This is a project to analyze and add identifiers for words from Folkets Lexicon to Wikidata. A unique UUID-based identifier have been added to facilitate linking with Wikidata.
An API has been added for easy lookup. The goal is to upload it to Toolforge to facilitate integration of the data into Wikidata via a property since this might be a good freely licensed source for Swedish and English lexemes to use.
The output jsonl is versioned v1, v2, etc. The latest number is always consistent with the model in the code, old versions are kept for backwards compatibility. For each new version, completely random ids are generated.

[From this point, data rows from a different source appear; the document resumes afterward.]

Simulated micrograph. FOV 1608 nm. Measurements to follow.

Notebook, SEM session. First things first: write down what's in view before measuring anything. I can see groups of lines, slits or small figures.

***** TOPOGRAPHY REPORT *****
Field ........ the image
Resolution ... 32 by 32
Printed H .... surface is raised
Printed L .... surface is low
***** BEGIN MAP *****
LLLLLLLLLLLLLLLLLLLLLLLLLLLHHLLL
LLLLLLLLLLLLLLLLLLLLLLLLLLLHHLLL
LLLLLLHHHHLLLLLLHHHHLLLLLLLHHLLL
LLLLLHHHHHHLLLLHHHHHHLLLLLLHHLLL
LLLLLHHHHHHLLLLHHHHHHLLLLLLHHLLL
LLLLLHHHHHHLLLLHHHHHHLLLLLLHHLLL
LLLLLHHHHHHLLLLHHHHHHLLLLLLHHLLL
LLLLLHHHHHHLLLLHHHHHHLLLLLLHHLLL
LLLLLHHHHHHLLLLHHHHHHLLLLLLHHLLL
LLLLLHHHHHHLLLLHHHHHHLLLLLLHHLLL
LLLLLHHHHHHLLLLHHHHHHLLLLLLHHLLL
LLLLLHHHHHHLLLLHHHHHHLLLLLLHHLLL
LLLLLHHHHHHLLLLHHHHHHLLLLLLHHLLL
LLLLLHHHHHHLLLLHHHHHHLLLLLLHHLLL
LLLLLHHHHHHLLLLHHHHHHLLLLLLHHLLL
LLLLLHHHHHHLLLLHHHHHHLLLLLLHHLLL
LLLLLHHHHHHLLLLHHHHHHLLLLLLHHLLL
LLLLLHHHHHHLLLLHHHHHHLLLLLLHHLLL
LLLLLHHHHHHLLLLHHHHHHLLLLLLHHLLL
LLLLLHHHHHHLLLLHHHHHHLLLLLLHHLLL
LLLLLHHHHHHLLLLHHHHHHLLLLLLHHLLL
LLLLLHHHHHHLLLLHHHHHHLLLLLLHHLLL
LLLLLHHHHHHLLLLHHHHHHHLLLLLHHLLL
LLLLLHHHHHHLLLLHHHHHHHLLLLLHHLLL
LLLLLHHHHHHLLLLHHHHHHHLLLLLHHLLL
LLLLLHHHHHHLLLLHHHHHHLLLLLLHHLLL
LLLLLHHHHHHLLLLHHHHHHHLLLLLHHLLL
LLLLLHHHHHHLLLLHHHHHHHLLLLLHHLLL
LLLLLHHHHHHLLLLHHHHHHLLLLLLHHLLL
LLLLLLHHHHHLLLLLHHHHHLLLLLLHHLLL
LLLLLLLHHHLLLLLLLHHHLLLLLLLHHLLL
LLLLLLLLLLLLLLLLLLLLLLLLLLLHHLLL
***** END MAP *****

Number of words: 39407 Number of words with sound file: 21947 Number of words missing a lexical category: 7441 Number of words with a lexical category: 31966 Number of words with a lexical category and sound file: 21280 Number of idioms: 1944 Number of examples: 12574
The source code is licensed under GPLv3+ The data directory files are CC-BY-SA 2.5
Original source is http://folkets-lexikon.csc.kth.se/folkets/ The data was downloaded during may 2023. No updates to the dump seem to happen over time since the project is not maintained anymore.
Run the api:
$ uvicorn api:app --reload
Build pack:
Make sure pack-cli-bin and docker is installed from AUR:
$ pack build --builder tools-harbor.wmcloud.org/toolforge/heroku-builder:22 myimage
$ docker run -e PORT=8000 -p 8000:8000 --rm --entrypoint web myimage
# navigate to http://127.0.0.1:8000 to check that it works